You may now find your spring-sown parsley running to seed, some of it in full flower. These flower stems will exhaust the plant. So your best plan is to cut down the plants almost to ground level and give them a little fertiliser and some water. By this means you can have fine parsley all through the winter.

Those Spring Cabbages

Thinking about next year brings us to the need for adequate supplies of winter greens. September is the month for planting out spring cabbages, and every available piece of ground should be devoted to this valuable vitamin-giving vegetable.

Spring GreensWhen the onions have been removed and the ground has been lightly hoed, dusted with lime and well raked, spring cabbages may be planted in rows 1 ft. 6 in. to 2 ft apart, allowing 1 ft. between each plant. This is somewhat closer than is usually recommended for spring cabbages; but as the cabbages grow in the spring each alternate plant may be cut and used as spring greens, leaving the remaining plants ample room to develop into fine-hearting specimens for cutting in May and early June.

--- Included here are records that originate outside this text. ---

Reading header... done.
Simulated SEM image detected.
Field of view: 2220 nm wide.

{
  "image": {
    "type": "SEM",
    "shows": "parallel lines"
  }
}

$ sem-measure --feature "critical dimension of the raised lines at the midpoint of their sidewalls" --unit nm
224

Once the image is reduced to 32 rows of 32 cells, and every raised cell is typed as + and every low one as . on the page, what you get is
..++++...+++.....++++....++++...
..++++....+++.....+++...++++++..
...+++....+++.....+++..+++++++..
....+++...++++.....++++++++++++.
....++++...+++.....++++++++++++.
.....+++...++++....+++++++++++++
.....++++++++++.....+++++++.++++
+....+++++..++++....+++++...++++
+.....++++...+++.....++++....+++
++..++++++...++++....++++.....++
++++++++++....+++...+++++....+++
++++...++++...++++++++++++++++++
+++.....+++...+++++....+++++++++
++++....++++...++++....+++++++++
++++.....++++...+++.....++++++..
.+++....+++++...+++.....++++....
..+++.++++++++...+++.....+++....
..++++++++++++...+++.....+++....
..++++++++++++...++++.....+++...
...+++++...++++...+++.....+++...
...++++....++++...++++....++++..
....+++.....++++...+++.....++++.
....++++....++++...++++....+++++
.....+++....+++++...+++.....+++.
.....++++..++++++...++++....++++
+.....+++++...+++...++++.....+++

Any surplus seedlings remaining in the seed beds should be thinned out to 2 or 3 in. apart, to form a reserve store that may be planted out on vacant ground next March or April, so providing a succession to those planted out this autumn. These later plants come into bearing when the main crop is finished and provide useful cabbages in early summer.

What about TURNIP TOPS ?

At this time of the year, it is, well worth while to sow a row or two of turnips, not with the idea of producing roots, but to get a supply of green tops for use next spring. The seeds should be sown very thinly in rows 1 ft. apart.

When the seedlings appear, thin fairly lightly in the early stages, as the plants have to undergo the winter and bad weather and pests may make inroads on them. Later on they may be thinned again, as the plants require more room to develop.

The variety Green Top Stone is very suitable for sowing to produce a supply of tasty, green leaves that will be valuable as an extra green crop in the difficult month of April.


Green Top Stone turnips are easily available


Beet “Tip”

Look at a sample root or two in your beet rows. You may find that some are getting old and “ringy.” If you sowed the seeds early in the year, it is quite possible that the beet are ready for lifting and would be much better lifted now and stored in damp sand or soil in an odd corner outdoors. The main crop should still be growing well at the moment, but some earlier roots may go past their best if left in the ground any longer.